Monday, February 2, 2009
My sister Becky sent me a link to this.
It is the theme song to the Saturday Morning TV Show H. R. Pufnstuf. According to the Internet, it ran on TV from 1969 to 1972. I was very little then, and I don't remember much at all from my life in those years, yet when I watched that theme song it was like repeating a dream that I'd had before, and forgotten. I also found the first episode online, and watched that too.
Just like a crazy dream, it would sound preposterous if I were to describe it to someone:
"Well there was this big-headed mayor with a dragon tail and cowboy boots, and witch just like in Wizard of Oz, but she was more colorful and funny. All of the trees and buildings and objects could talk, and there was a frog that was just like Judy Garland, and talking cloud heads with John Wayne, and sometimes everyone would just start to sing and dance to music that came from nowhere!"

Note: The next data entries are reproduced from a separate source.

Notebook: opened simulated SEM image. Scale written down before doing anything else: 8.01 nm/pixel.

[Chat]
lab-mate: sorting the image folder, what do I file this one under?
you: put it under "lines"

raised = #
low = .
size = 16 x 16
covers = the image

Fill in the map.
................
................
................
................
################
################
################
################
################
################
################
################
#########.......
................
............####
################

The psychedelic colors and reference to "puffin" in the name have apparently led to speculation that the whole thing was one big drug reference. After watching the episode I don't think so. It's possible that Sid and Marty Croft were influenced by the times they were in, but to me they were just trying to throw everything into a show that they thought might appeal to a kid and keep them watching.
And we were mesmerized, I remember that much. My parents were probably glad enough to have us occupied with the TV and a bowl of Count Chocula so they could fit in some well-deserved relaxation on Saturday mornings. I think I had a secret crush on that Jimmy with his magic flute, English accent, and wide-collared yellow shirt, who wouldn't?
Looking at the show now, the production quality is truly awful, the jokes are terrible, and clearly political correctness was a concept yet to be invented. And yet it is captivating, not just for the nostalgia but because it is so incredibly bizarre.
Kids shows today are different. They are every bit as targeted and produced as the programming for adults. There is some quirkiness, such as in the brilliant Sponge Bob Square Pants cartoons, and Jeffrey just started watching a new show called Flap Jack that is certainly on the weird side, but the difference is that the weirdness is intentional. I think that the kookyness that found it's way into the old 70's cartoons (and those Rankin-Bass animations) got there because nobody cared very much what went into the children's programming, and they let the hippies do it.
So we have this unique generation of us that were subliminally influenced by the idea of talking houses, sea-monsters for friends, dentist elves, misfit toys and who knows what else. Maybe it made us think more creatively. Or not! I don't know if this stuff had any lasting effect on me, but it sure feels sweet to go back for a moment, like eating a bowl of Sugar Smacks.